Food Budgeting Strategies for Italy

Unless you’ve booked a self-catering villa or apartment in Italy, you’ll be eating out a lot during your trip. The cost of restaurant meals can add up fast (and outside of large cities, there aren’t a lot of “fast food” or “street food” options aside from pizza by the slice), which can be a challenge if you are traveling on a strict budget or with a large family group and don’t have any ideas for food budgeting in Italy. If you’d like to keep your dining expenditures under control but still enjoy plenty of leisurely meals out in local restaurants and trattorias, here are a few tips I’ve shared over the years with travelers to Italy who are looking forward to experiencing Italy’s iconic cuisine but don’t want to break the bank.
saving money on food in Italy
  1. Make sure all your hotels include breakfast in the room rate, and ask for details about the breakfast. Many hotels include a vast buffet breakfast where you can have a filling breakfast to get you through to lunch without hunger pangs. Some, however, will just offer a croissant and cappuccino (“Italian breakfast”, which is true…most Italians don’t eat much more than this for breakfast but also break up the morning with a “merenda” snack around 11 a.m.) which means that by midmorning you’ll start feeling hunger pangs and by lunchtime will want to tuck into a three-course meal….which won’t help your efforts for food budgeting in Italy.

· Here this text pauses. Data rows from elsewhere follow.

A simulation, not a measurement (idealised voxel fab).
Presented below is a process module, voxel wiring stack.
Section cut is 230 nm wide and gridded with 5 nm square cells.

  2. Save money by carrying water bottles and filling them during the day. The tap water in Italy is drinkable unless it says otherwise, though many Italians are a bit snobby about water and will only drink bottled water. You can easily save €10/day by not ordering bottled water at restaurants, a helpful strategy for food budgeting in Italy. Many restaurants will give you a pitcher of tap water if you ask, and of course you’ll want to order a bottle of water sometimes, but if you’ve always got your water bottles full, then at least you won’t arrive at dinner parched.
  3. Opt for sandwiches or pizza by the slice for lunch at a “bar”, standing up. If you sit down at a table, your food and beverages cost a lot more. This is a very Italian thing – standing up and eating at the bar, I mean – so you won’t be at all out of place.
  4. If there’s a restaurant that’s a little out of your budget, go for lunch instead of dinner. Often lunch menus at fine-dining establishments feature lighter fare than dinner menus and you can also get away with ordering much less food (and little or no wine), whereas dinner is generally a longer, more wine-centric, meal.
  5. Participate in the “apericena”, one of Italy’s great secrets. This Italian version of Happy Hour (a blend of “aperitivo” drinks and “cena” dinner) goes from about 6 to 8 pm or so, and essentially you can buy one drink, even non-alcoholic, and you get access to an incredible buffet of food, including pasta, salad, etc. There is no need to go for dinner if you find a good apericena place, so ask at your hotel. There is a strong aperitivo culture in a number of Italian cities and even smaller towns have picked up on the aperitivo trend, so definitely take advantage of it.
  6. Eat at a more informal “trattoria” or “osteria” (wine bar) rather than more formal “ristoranti”. At the former, you’ll be able to order a simple cheese and charcuterie platter or plate of pasta without much fuss, while at the latter there is an expectation to order at least two courses and wine.
  7. For a sit-down meal, pizzerias are going to be the least expensive option at dinner. Sunday is the day many Italians go out for pizza so if you’re going to a pizzeria on a Sunday make sure you have a reservation.
  8. Street food is another good option for less expensive meals on the go. In addition to pizza by the slice, you can find “piadine” (a tortilla-like flatbread) with different fillings, fried treats like supplì in Rome and arancine in Sicily, porchetta roast pork sandwiches in central Italy, and more.
  9. Smaller, neighborhood grocery stores will make sandwiches to go at the deli counter. Ask for a “panino” and then choose the bread, cold cuts, cheese, and other fillings. They will weigh each component as they put together the sandwich and you will be charged the sum of the parts. Pick up some drinks and a piece of fruit, and you have lunch for just a few euros so you can splurge on dinner. Just be careful where you stop to enjoy your sandwich; many cities in Italy have “no picnic” rules in the main squares.